Chris Adamson’s Blog: Three ways to drill across

Friday, December 23, 2011

Three ways to drill across

Previous posts have explored the importance of conformed dimensions and drilling across. This post looks at the process of drilling across in more detail.

There are three primary methods for drilling across. These methods can be leveraged manually, automated with BI software, or performed during the data integration process.

Querying multiple stars

Conformed dimensions ensure compatibility of information in various stars and data marts; drilling across is the process of bringing it together. (For a refresher, see this post.)

For example, suppose we wish to compute "Return Rate" by product. Return rate is the ratio of shipments to returns.

Information about shipments and returns is captured in two granular star schemas:

shipment_facts captures shipment metrics by Salesperson, Customer, Product, Proposal, Contract, Shipment, Shipper, and Shipment Date
return_facts captures return metrics by Salesperson, Customer, Product, Contract, Reason and Return Date

Reporting on return rate will require comparing facts from each of these stars.

Drilling across

Recall that fetching facts from more than one fact table requires careful construction of queries. It is not appropriate to join two fact tables together, nor to link them via shared dimensions. Doing so will double-count facts, triple-count them, or worse.

Instead, the process must be completed in two phases.

Phase 1: Fetch facts from each fact table separately, aggregating them to a common level of detail
Phase 2: Merge these intermediate result sets together based on their common dimensions

In practice, there are several ways that this task can be performed.

Method 1: Issue two queries, then merge the results

The first method for drilling across completes phase 1 on the database, and phase 2 in the application (or on the application server).

Construct two separate queries: the sum of quantity shipped by product, and the sum of quantity returned by product.
Take the two result sets as returned by the DBMS, and merge them based on the common products. Compute the ratio at this point.

While it may seem odd that phase 2 not be performed on the DBMS, note that if the data sets are already sorted, this step is trivial.

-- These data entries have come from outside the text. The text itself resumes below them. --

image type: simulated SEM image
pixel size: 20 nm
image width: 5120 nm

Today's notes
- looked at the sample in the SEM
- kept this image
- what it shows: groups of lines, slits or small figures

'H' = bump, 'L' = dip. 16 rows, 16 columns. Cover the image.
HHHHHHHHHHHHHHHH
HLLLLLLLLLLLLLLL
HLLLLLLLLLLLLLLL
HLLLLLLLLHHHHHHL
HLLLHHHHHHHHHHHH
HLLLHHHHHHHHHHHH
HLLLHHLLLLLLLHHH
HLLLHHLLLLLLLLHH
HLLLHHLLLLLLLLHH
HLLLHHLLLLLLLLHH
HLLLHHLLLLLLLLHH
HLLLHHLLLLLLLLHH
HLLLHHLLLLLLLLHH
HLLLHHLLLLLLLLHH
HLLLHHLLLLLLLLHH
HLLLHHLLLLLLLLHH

Method 2: Build temp tables, then join them

The second method performs both phases on the DBMS, making use of temporary tables.

Construct two SQL statements that create temporary tables: the sum of quantity shipped by product, and the sum of quantity returned by product
When these are completed, issue a query that performs a full outer join of these tables on the product names and computes the ratio.

Be sure that the temporary tables are cleaned up.

Method 3: Join subqueries

Like the previous method, this method performs all the work on the DBMS. In this case, however, a single query does all the work.

Queries for each fact table are written, then joined together in the FROM clause of a master query. For example:

SELECT
COALESCE (shp.product, rtn.product) as Product,
quantity_returned / quantity_shipped as ReturnRate
FROM
( SELECT product, sum(quantity_shipped)as quantity_shipped
    FROM shipment_facts, product
    WHERE .....
) shp
FULL OUTER JOIN
( SELECT product, sum(quantity_returned) as quantity_returned
    FROM return_facts, product
    WHERE....
) rtn
ON
    shp.product = rtn.product

The two subqueries in the FROM clause represent phase 1. Phase 2 is represented by the main SELECT query that joins them and computes the ratio.

Applying these techniques

These techniques may applied in a variety of ways:

Report developers may write their own queries using one of more of these methods
You may have BI software that can automate drilling across using one or more of these methods
Drilling across may be performed at ETL time using one of these methods (or an incremental variant)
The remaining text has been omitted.